Emails and Hillary Clinton / Put a Fork in This One!

July 7, 2016

Hillary Clinton served as the U.S. Secretary of State from January 21, 2009 through February 1, 2013. She has not been the Secretary of State for 1252 days. That is a few days more than 40 months. Using a private server to send and receive emails was not a secret during her four years in office. It’s also been a known fact since then to many, many people. Time to put a fork in this one!

I offer the foregoing facts because I can’t get my mind around the notion that open and obvious acts—taken over years, and years ago—support a prosecution. That challenge raises two issues for me. First, what is the purpose associated with criminal laws? Second, what bout prosecutorial discretion?

Harvard Law Professor Henry Hart—a rock star professor in his day, long before terms like “rock star” got used—wrote The Aims of the Criminal Law for the Duke Law Review in 1958. It’s a long and complicated essay, but in his second paragraph he writes:

[a] penal code that reflected only a single basic principle would be a very bad one. Social purposes can never be single or simple, or held unqualifiedly to the exclusion of all other social purposes; and an effort to make them so can result only in the sacrifice of other values which also are important.

On prosecutorial discretion, Stephanos Bibas, a former federal prosecutor who teaches at the University of Pennsylvania Law School, wrote The Need for Prosecutorial Discretion in 2010. He sums up well how laws ought to work when he writes:

As Justice Scalia famously put it, we think of “[t)he rule of law as a law of rules.” Rules should be clear, general, stable, announced in advance, applied prospectively and consistently, and capable of being followed.

There is also the matter of criminal matters getting handled promptly. The 6th amendment to the U.S. Constitution provides for speedy trials. The rule does not apply here, but the principle does: a criminal justice system which moves too slowly is not just.

So, what? First, I read Fact Check: Hillary Clinton, Those Emails and The Law by Domenico Montenaro. He is the National Public Radio politics guy. Frankly, I got lost. Now, I’m not a criminal law expert, but I read statutes every day, and I know how to interpret them. And I also know that, in matters criminal, the government must meet very high standards, both with respect to evidence and law. There’s no gray when liberty is at stake!
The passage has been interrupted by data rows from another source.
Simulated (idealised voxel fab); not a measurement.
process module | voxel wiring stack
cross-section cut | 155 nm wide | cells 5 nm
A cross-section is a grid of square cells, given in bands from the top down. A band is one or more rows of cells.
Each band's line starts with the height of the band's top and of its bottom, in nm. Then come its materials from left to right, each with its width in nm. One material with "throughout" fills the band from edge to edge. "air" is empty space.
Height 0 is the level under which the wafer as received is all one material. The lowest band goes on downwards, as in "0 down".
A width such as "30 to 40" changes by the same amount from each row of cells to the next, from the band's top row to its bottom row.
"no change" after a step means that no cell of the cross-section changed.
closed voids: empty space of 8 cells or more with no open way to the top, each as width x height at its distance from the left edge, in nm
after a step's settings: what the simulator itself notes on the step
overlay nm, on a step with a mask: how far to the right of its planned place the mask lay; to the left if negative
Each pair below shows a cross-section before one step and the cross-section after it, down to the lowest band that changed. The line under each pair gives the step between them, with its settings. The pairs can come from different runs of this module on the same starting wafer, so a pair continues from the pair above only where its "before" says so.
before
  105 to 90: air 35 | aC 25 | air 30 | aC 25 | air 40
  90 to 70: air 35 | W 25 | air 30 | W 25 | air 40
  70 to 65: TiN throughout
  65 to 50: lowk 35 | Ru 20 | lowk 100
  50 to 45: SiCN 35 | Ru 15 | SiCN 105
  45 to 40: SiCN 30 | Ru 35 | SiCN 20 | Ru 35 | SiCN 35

For all of the certainty among those who comment in the ether, these laws are not clear. Not clear enough, for sure, to support a criminal conviction, given the facts at issue here.

Second, Secretary Clinton did not set up her server one evening, all by herself. And every bit of evidence supports the fact that lots and lots of people knew what she was doing. Those facts are wholly inconsistent with a belief on anyone’s part that she was committing a crime.

So where does this leave us? Secretary Clinton will not be prosecuted because the FBI does not believe she committed any crimes. There will be a referral to the FBI. According to Representative Jason Chaffetz (R-Utah), the chair of the House Oversight and Government Reform Committee, the FBI must determine whether she lied to Congress during her 11+ hours of non-stop testimony. And when the FBI reaches the conclusion that there’s “no there there?” There will surely be something else on which our elected representatives can waste time and money.

In the end the email matter really involves judgment. Secretary Clinton used poor judgment, although she handled emails the way her two immediate predecessors—Colin Powell and Condoleeza Rice—did. (I do think people of a certain age—at least the three years older than I am that Secretary Rice is—do not totally get emails.) The first President Clinton should have stayed on his plane in Phoenix and the Attorney General should have told him to leave. And FBI Director James Comey exercised good judgment in reaching his conclusion.

And what about the American people? Well, we’re cursed and blessed. Cursed because the Rs in the House and Senate use this crap to ignore Zika, guns, a Supreme Court nomination, and all of the stuff which really matters. Blessed because the election is only 124 days away … and we do know what happens when we elect a Clinton, right? Job growth, an improved economy, and a steely-eyed a focus on the American people.

Oh, I forgot about the sideshow, where Donald J. Trump can’t figure out how to stop talking about his own shit for long enough to focus on the damn emails. Bellyaching about how the media unfairly reported on his praise for Saddam Hussein, why he shouldn’t have deleted the message with the Jewish star, referencing Article 12 of the Constitution, etc. (There is no Article 12 and, forgive me please, but if you want to be the President of the United States, that is something you ought to know.) What a whiner!